Bankruptcy petition threshold increases

From 1st October 2015 the £750 minimum liability threshold of debt for which creditors can petition for the bankruptcy of an individual has increased to £5,000.

Given the effort involved to make this change, it is interesting that the legislators have left the minimum liability threshold for creditors to petition for the winding up of a company at £750, a figure that was set in 1986.

Whatever the threshold, a petition should really only be issued with the intention of following it through to achieve bankruptcy or winding up as petitions are not intended for use as a debt recovery tool.

The issue however, is how do creditors get paid when dealing with a recalcitrant debtor who is ignoring them.

Historically the debt collection route was to pursue a money claim through the courts, however this is now expensive following the recent increase in fees to a whopping 5% of claim. This route also highlights the inadequacy of UK’s debt recovery procedures where debtors often get away with ignoring creditors, including ignoring a court judgement for payment where there are no assets. They can do this since the appointment of bailiffs of sheriffs only works where assets can be found and seized although such a visit sometimes frightens a director into making payment.

As a result creditors and their legal advisers have increasingly been using petitions as a means of obtaining payment.

The result is that a petition has become a realistic alternative for debt recovery despite it being an abuse of process.

For companies on the receiving end of a petition, it focuses the mind and generally forces the directors to deal with the liability or confront the prospect of the company being wound up. Such an outcome is often not what they want, even where they had hoped that by ignoring their company’s creditors, they would simply ‘go away’.

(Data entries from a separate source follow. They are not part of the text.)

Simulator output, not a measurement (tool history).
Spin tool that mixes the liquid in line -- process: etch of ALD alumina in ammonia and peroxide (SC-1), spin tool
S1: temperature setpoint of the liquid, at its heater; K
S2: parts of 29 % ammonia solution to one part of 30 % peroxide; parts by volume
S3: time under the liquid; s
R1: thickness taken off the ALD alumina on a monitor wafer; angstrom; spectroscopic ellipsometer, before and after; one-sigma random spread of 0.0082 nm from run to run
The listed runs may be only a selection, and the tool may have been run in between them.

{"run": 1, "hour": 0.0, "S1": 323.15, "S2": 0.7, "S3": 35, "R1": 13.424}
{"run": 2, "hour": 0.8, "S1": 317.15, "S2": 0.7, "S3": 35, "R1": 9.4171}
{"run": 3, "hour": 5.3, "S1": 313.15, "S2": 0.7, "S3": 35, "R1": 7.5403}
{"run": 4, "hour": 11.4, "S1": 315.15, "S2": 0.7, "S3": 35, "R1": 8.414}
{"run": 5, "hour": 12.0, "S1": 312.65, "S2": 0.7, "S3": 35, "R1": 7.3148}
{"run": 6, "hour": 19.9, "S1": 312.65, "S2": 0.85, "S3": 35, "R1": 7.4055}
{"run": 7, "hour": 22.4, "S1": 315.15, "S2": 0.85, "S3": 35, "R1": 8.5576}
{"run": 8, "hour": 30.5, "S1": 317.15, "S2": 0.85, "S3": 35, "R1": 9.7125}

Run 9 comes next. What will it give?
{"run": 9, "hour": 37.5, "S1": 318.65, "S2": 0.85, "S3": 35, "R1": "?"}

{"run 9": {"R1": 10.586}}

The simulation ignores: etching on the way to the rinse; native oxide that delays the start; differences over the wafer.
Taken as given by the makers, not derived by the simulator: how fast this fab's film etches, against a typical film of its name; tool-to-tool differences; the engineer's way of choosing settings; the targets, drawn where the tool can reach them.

It would appear that the courts have some sympathy with creditors since they now tend to overlook obvious abuses of the procedure by not holding petitioning creditors or their barristers as court representatives to account. As an example I am seeing more and more solicitors pursuing payment on behalf of clients simply by serving a petition without first serving a statutory demand.

Those companies on the receiving end of a petition often don’t know what to do but might be reassured that there are several options for saving their company. This is however, an area which is not DIY so directors should seek professional advice since it is often a matter of understanding and following procedure.

In summary, the petition threshold is unlikely to influence the number of petitions. Instead, the factor impacting on the number of petitions is the recent increase in cost of obtaining judgement. Despite this a petition does not necessitate the demise of a company and there are several options to consider for those who wish to save their business.